A person inducted into the military service retains his/her residence in the state in which s/he was inducted until he has abandoned it or established a new residence. However, the presumption is subject to rebuttal by proof that s/he had established a new residence elsewhere. The presumption is that one in military service retains his/her prior domicile as long as any reasonable doubt regarding the individual[i].
The domicile of a soldier or sailor in the military or naval service of his/her country generally remains unchanged, domicile being neither gained nor lost by being temporarily stationed in the line of duty at a particular place, even for a period of years. However, a new domicile may be acquired if both the fact and the intent concur. Assuming that a member of the army may change his/her domicile, and establish it at any place s/he sees fit, if not inconsistent with the military situation, his/her intention to change must be clear. Moreover, the intention must be associated with something fixed and established as indicating such a purpose[ii].

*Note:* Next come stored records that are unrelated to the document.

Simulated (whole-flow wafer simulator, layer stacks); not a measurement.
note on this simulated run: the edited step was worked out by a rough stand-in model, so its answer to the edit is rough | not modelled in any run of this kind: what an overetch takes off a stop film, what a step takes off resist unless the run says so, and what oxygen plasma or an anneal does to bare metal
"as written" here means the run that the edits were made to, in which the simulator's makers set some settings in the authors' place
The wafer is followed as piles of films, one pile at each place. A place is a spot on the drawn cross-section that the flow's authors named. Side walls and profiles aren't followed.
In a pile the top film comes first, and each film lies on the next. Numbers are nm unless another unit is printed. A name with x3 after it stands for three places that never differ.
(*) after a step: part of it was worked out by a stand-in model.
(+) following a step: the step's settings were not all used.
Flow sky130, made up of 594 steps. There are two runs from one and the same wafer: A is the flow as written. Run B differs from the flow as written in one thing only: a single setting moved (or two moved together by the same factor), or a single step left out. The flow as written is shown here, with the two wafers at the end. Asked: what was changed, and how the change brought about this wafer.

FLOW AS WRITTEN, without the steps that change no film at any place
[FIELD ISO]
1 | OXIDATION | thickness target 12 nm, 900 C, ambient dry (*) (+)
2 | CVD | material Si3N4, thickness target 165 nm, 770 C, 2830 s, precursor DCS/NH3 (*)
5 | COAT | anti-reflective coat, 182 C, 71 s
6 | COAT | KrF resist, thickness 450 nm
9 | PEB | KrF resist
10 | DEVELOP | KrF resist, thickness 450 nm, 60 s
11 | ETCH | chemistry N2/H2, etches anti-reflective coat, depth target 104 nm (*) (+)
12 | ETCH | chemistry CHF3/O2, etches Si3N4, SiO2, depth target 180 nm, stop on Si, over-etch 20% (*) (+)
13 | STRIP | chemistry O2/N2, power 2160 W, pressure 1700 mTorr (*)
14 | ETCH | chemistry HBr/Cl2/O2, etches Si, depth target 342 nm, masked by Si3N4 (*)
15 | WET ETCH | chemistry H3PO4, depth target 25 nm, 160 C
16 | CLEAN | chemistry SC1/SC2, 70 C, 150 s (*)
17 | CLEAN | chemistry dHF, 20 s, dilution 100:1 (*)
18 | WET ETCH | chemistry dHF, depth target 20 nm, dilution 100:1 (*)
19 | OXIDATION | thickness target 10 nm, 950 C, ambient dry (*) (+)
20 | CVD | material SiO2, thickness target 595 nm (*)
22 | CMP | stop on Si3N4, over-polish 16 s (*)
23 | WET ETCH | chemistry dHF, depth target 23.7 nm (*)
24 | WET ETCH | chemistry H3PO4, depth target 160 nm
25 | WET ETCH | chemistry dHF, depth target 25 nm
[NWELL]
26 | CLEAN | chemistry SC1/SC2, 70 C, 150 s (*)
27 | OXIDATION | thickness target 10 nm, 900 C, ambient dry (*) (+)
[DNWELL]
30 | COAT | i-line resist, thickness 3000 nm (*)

The factors used in determining whether a soldier stationed within a state has established a residence include whether s/he:
- established actual living quarters;
- brought any family;
- accumulated some degree of permanency, such as bank accounts, telephone listings, or charge accounts;
- retained a permanent abode elsewhere; or
- claimed a residence elsewhere[iii].
[i] Biri v. Biri, 192 So. 2d 862 (La.App. 4 Cir. 1966).
[ii] Kennedy v. Kennedy, 205 Ark. 650 (Ark. 1943).
[iii] Teague v. District Court of Third Judicial Dist., 4 Utah 2d 147 (Utah 1955).